Friedrich Wilhelm Erich Kaiser studied in the natural
sciences and mathematics at the universities of Marburg, Munich and Bonn and
worked as an assistant at the Institute for Mineralogy, University of Bonn,
from 1894 to 1900. In 1897 he qualified as Doctor of Philosophy (D Phil) at the
University of Bonn with a thesis on Versuche
ueber das zusammenfliessen zweier fluessigkeitsmassen. That same year he
became one of the university's private lecturers. However, in 1900 he was
appointed at the Prussian Geological Institute in Berlin, while he also
lectured at the Berlin Bergakademie
(School of Mines). He carried out geological-agronomic surveys in the
Rhinelands, prospected for minerals, and conducted pioneering studies on the
erosion of building stone. In October 1904 he became professor of mineralogy at
the University of Giesen, where he remained (with some interruptions) until
October 1920. During this period he described the petrographic collections made
by Heinrich Lotz* in German South West Africa (now Namibia).
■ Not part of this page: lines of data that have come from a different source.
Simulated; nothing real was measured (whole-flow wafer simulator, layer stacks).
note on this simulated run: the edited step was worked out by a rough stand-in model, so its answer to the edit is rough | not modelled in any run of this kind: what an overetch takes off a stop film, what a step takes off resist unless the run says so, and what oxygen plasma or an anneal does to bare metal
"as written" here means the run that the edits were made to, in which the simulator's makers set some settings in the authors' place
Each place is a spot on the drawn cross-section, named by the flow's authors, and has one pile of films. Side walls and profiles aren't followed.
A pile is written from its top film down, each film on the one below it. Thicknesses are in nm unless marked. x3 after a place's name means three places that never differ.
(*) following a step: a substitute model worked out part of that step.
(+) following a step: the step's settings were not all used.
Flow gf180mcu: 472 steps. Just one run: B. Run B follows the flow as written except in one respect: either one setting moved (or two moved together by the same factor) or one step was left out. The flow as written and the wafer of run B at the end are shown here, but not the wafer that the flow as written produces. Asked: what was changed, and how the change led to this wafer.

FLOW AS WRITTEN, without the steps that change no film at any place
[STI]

In 1914 Lotz invited Kaiser to come to Namibia to continue
his studies in the field. He arrived in July that year, but a few months later
World War I (1914-1918) broke out, with the result that he served as an officer
in the German Schutztruppe (colonial
forces) in Namibia until September 1915, when the German troops surrendered to
South African forces. During this period he collected information on the
diamond deposits of the territory in his spare time and subsequently continued
his geological and topographical studies of the southern Namib in collaboration
with P.F. Werner Beetz*. Their results were eventually published in Kaiser's
monumental work Die Diamantwueste
Suedwestafrikas (2 vols, 1926). This work included reports by petrographers
and palaeontologists who had studied the specimens sent to Germany by the two
field workers. It also dealt with underground water, desert formation, and the
effects of desert winds. Other publications by Kaiser on the geology of Namibia
and South Africa, numbering more than 30, included the following: "Ueber
Diamanten aus Deutsch-Suedwestafrika" (Centralblatt
fuer Mineralogie, Geologie und Palaeontologie, 1909); "Die
Suedafrikanischen Diamant Vorkommen" (Oberhessische
Gesellschaft fuer Natur- und Heilkunde, 1912); "Studien waehrend des
Krieges in SWA" (Zeitschrift der
Deutschen Geologischen Gesellschaft, 1920); "Kaolinisierung und
Verkieselung als Verwitterungsvorgaenge in der Namibwueste,
Suedwestafrikas" (Zeitschrift fuer
Kristallographie, 1923); "Surface geology in arid climates" (Transactions of the Geological Society of
South Africa, 1927); and "Die junge terrestre Sedimentation in Sued-
und Suedwestafrika" (Zeitschrift
fuer Praktische Geology, 1929).
Kaiser returned to Germany after the war and in October 1920
was appointed professor of general and applied geology at the University of
Munich, a post he held until his death in 1934. He returned to southern Africa
in 1927, visiting the diamond fields at Alexander Bay and the manganese
deposits near Postmansburg. Two years later he came down south for the last
time, to attend the Fifteenth International Geological Congress in Pretoria. At
this time the University of Cape Town conferred on him an honorary Doctor of
Science (DSc) degree. He also used the opportunity to travel to Southern
Rhodesia (now Zimbabwe), Northern Rhodesia (now Zambia), and Namibia.
Kaiser was co-editor of the Zeitschrift fuer Kristallographie for some time, and from 1922
co-editor of the Neues Jahrbuch fuer
Mineralogie, Geologie und Palaeontologie. A terrestrial mollusc, Dorcasia kaiseri, was named after him.
He was married to H. Rauff.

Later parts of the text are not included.